The aim off the hearing was not to elucidate. Nor was it really to investigate. It was to embarrass the Obama administration, which had provided the money to keep GM and Chrysler going through bankruptcy and hard economic times and which has been pushing the development of electric vehicles.

It was a “gotcha” hearing that got nothing except, perhaps, some embarrassing air time for Rep. Jim Jordan (R-Ohio) who led the hearing and subcommittee chairman Darrel Issa (R-Calif.) who did their best to embarrass Obama administration officials and GM Chairman Daniel F. Ackerson, all to no avail.

(For news coverage of the hearing, Click Here.)

The tone of the hearings could be summed up with Jordan’s questioning off David Strickland, NHTSA administrator, in which Jordan demanded to know if the Obama administration was providing political cover for GM in the Volt battery fires.

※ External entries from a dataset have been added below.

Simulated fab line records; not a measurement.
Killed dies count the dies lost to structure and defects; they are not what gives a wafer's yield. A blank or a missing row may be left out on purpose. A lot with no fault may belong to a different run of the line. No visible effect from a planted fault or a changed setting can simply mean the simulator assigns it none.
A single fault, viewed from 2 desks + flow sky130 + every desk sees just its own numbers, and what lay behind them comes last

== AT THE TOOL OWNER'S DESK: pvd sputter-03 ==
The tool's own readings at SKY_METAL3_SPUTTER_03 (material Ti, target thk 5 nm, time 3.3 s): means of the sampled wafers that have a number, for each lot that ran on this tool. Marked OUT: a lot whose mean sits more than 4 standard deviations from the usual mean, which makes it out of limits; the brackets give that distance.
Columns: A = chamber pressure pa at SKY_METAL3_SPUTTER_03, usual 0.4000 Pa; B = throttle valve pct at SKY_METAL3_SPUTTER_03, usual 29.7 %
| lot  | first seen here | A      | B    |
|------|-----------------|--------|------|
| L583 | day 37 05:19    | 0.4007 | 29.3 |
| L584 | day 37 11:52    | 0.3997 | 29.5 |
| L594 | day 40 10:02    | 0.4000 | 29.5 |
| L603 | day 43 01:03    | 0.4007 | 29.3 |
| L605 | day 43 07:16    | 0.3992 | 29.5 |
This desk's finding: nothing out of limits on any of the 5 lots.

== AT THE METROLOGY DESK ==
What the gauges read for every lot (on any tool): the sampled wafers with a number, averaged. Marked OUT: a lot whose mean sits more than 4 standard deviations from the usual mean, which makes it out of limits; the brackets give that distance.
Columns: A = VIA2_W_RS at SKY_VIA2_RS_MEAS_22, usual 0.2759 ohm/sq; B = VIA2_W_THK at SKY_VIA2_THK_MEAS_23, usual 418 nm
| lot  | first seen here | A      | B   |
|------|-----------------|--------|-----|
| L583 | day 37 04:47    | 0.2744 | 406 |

Strickland was straightforward in response. “We pulled no punches” during the investigation of the Volt battery fires, said he, “absolutely not.”

Jordan responded that he found Strickland’s answer “deeply troubling,” but said nothing to prove that he had adequate reason to be upset.

Then came what the Republicans apparently thought would be their golden moment of publicity, perhaps recalling the acute embarrassment their party caused Detroit executives that time in 2008 when they appeared on Capitol Hill, hats in hand.

But this time was different. They were questioning a more-business-like-than-thou GM Chairman Ackerson who, intentionally or not, slit the panels political throats with the efficiency of a butcher who knows he’s working with prime meat.

Ackerson pointed out that the battery technology in the Volt has been under development since the 1990s with the introduction of the EV1. He said the Volt has won the industry’s top award, including the Motor Trend Car of the Year, Automobile Magazine’s Automobile of the Year, and the North American Car of the Year.

The Volt is among the safest cars on the road, Ackerson said. Ninety-three percent of current Volt customers report highest customer satisfaction with the car, he said.

But what about those fires? The panel wanted to know. Ackerson’s response was so delicious I’ll let you read it yourselves. Said he:

“Volt customers have driven 25 million miles without a single, similar incident….(The reported fires were all the results of NHTSA tests and occurred) “not three minutes, not three minutes, not three days, but three weeks” after the crash tests, Ackerson said.

But that tremendous lag time between crash and fire, during which any crash victims presumably would have been removed from danger, GM and NHTSA thoroughly investigated the incidents and made necessary fixes, Ackerson said.

“We engineered the Volt to give drivers a choice—to use energy produced in the United States rather than oil from places that may not always put America’s best interest first. We engineered the Volt to show the world what great vehicles we make at GM,” said Ackerson, who added that the Volt is functioning as engineered.

And then he pulled out a knife, imported from Detroit:

“Although we loaded the Volt with state-of-the-art safety features, we did not engineer the Volt to become a political punching bag. Sadly, that is what it has become.”

There wasn’t much panel members could say in response to that.  Nor could they ding Ackerson for flying to Washington in a corporate jet. He drove to Capitol Hill in his personally owned Volt from his home in Northern Virginia.